A meeting was arranged for "coffee at a nearby restaurant". When they met, she mentioned that she was now working (Manchester does not list her occupation) and lived by herself in a flat "in the Highgate area" (94). Her nightmares had returned and intensified. One concerned a form entering her bedroom, with a face resembling a "wild animal with glaring eyes and sharp teeth", which she realises is a man with this expression. His "face is gaunt and grey" (95).

After noticing other strange behaviours and the awkwardness of discussing such a thing in public, he arranged to meet her in her flat, the following evening. She introduced him to her then-boyfriend, Keith Maclean (95). While she fixed him a drink, Maclean shared some of Elizabeth's background info, namely, her "Southern Polish descent", she was "brought up in a strict Catholic atmosphere" and her "father was born in Krakow and was something of a strict disciplinarian" (95).
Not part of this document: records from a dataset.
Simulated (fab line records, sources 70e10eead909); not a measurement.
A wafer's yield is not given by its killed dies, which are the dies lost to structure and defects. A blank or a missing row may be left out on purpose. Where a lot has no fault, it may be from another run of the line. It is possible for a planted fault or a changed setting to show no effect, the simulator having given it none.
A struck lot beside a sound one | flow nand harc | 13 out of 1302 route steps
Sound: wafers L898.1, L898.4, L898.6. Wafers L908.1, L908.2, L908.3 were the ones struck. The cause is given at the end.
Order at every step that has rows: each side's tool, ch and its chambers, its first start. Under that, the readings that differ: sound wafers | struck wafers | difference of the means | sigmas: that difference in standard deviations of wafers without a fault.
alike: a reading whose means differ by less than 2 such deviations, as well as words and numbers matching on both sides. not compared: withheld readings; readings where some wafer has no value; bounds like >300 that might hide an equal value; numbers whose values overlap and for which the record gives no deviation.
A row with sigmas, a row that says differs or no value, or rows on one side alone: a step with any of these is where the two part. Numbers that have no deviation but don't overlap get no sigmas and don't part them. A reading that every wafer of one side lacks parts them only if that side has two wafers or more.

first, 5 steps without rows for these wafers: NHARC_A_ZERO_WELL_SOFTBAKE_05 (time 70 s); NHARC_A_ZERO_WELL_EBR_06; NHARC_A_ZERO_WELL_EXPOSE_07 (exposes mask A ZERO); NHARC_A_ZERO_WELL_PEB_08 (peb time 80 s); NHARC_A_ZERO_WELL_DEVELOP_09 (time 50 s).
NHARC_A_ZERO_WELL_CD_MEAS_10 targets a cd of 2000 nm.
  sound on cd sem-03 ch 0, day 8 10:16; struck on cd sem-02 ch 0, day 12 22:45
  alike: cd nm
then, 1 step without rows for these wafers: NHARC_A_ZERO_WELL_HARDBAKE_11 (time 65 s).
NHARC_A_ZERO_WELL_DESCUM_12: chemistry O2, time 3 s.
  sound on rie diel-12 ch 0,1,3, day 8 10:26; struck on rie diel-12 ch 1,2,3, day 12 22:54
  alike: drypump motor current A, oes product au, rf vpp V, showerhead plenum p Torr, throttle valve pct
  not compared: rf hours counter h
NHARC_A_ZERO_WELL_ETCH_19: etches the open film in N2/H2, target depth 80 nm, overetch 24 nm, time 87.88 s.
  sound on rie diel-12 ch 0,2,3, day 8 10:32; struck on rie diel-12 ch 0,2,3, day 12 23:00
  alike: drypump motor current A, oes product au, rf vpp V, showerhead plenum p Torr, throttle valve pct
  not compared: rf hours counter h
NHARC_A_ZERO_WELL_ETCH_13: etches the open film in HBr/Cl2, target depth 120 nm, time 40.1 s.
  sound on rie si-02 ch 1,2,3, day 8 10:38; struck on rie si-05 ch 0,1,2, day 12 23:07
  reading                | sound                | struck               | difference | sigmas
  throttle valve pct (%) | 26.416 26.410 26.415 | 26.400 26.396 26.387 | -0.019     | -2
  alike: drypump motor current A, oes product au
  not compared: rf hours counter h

After recounting further strange experiences, Maclean mentioned "something about marks on the side of her neck", just as Manchester was preparing to leave. They'd apparently been there for "some time" (96). She was reluctant to discuss the matter further, so Manchester left.

A few weeks later, Manchester received a phone call from Maclean, asking to see him as soon as possible. They met later that night, in which Maclean revealed that Elizabeth's appetite was fading and she was so weak, she could barely walk. He added that a doctor had proscribed iron tablets and vitamin pills, "but I think she needs the help of a different kind. She is being overcome by something" (96-7). After prompting, Maclean elaborated that "at times she appeared to be possessed by something sinister" (97).

And that begins Manchester's investigation into her condition. He concludes that she is under attack from a vampire, especially after first viewing the marks on her neck. "They were two inflamed mounds on the skin, the centre of each bearing a tiny hole" (97). A few days later, he arrives at her flat, after an urgent letter from Maclean. By now, Manchester was convinced that Elizabeth had come under attack from a vampire.

He proscribed garlic and a crucifix to seal her bedroom's door and window, a small linen bag (containing a handful of salt) hung round her neck together with a small cross, and a piece of paper with the first fourteen verses of the Gospel according to St John, to be placed under her pillow (101).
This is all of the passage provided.